Japan’s Diet OKs Immigration Law Revision

The Yomiuri Shimbun
The bereaved family of Sri Lankan detainee Wishma Sandamali and others speaks, after the Diet enacted a bill Friday to revise the immigration control and refugee recognition law, in Chiyoda Ward, Tokyo, on Friday.

TOKYO (Jiji Press) — The Diet, Japan’s parliament, enacted a bill Friday to revise the immigration control and refugee recognition law to enable authorities to deport under certain conditions foreign nationals seeking refugee status in Japan.

The bill was approved at a plenary meeting of the House of Councillors, the upper chamber of the Diet, by a majority vote with support from the ruling Liberal Democratic Party, its coalition partner, Komeito, and opposition forces Nippon Ishin no Kai (Japan Innovation Party) and the Democratic Party for the People.

The revised law will create an exception to a rule that suspends the deportation of illegal stayers whose applications for refugee status are being processed.

The exception will allow the deportation of such foreigners if they have applied for refugee status three or more times and if they cannot give a proper reason why they should be recognized as refugees.

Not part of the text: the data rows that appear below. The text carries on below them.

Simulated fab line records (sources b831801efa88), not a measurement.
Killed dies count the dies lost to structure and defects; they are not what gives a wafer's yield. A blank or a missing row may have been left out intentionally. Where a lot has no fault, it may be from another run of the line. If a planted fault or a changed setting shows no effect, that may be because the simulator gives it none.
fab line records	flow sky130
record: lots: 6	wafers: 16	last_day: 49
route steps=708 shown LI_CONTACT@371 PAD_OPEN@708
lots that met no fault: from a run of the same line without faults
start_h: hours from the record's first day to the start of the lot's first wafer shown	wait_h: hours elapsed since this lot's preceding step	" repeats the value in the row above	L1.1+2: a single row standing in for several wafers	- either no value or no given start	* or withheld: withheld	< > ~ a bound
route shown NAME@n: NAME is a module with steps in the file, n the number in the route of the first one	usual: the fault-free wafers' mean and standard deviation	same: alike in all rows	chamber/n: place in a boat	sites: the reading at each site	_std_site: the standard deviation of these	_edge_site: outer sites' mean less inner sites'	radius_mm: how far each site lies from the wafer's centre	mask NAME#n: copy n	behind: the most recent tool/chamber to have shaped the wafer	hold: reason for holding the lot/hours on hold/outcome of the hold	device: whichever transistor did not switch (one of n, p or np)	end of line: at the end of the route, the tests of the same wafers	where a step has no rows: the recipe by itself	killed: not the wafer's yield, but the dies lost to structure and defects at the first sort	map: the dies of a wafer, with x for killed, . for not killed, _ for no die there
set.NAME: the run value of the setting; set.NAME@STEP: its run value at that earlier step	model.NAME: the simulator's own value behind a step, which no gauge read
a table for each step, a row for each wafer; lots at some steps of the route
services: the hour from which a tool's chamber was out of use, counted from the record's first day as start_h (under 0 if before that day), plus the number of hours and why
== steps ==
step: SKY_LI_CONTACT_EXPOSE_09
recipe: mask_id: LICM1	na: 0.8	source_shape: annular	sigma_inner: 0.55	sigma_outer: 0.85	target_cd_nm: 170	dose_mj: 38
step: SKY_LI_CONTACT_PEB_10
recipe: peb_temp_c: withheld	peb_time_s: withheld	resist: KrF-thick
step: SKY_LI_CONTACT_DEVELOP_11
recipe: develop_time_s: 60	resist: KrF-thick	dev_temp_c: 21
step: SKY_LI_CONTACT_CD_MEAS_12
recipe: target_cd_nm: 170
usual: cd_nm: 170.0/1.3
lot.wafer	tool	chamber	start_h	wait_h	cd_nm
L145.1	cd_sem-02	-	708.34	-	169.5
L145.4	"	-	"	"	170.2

The current law has no limit to the number of times foreign nationals can apply for refugee status. The government considers it problematic that some applicants repeatedly file for the status to avoid deportation.

The revised law will introduce a supervisory system to allow refugee status seekers to live outside immigration facilities before being deported, on condition that they are supervised by relatives or supporters.

Whether to allow detained foreigners to live outside facilities under the supervisory system will be considered every three months.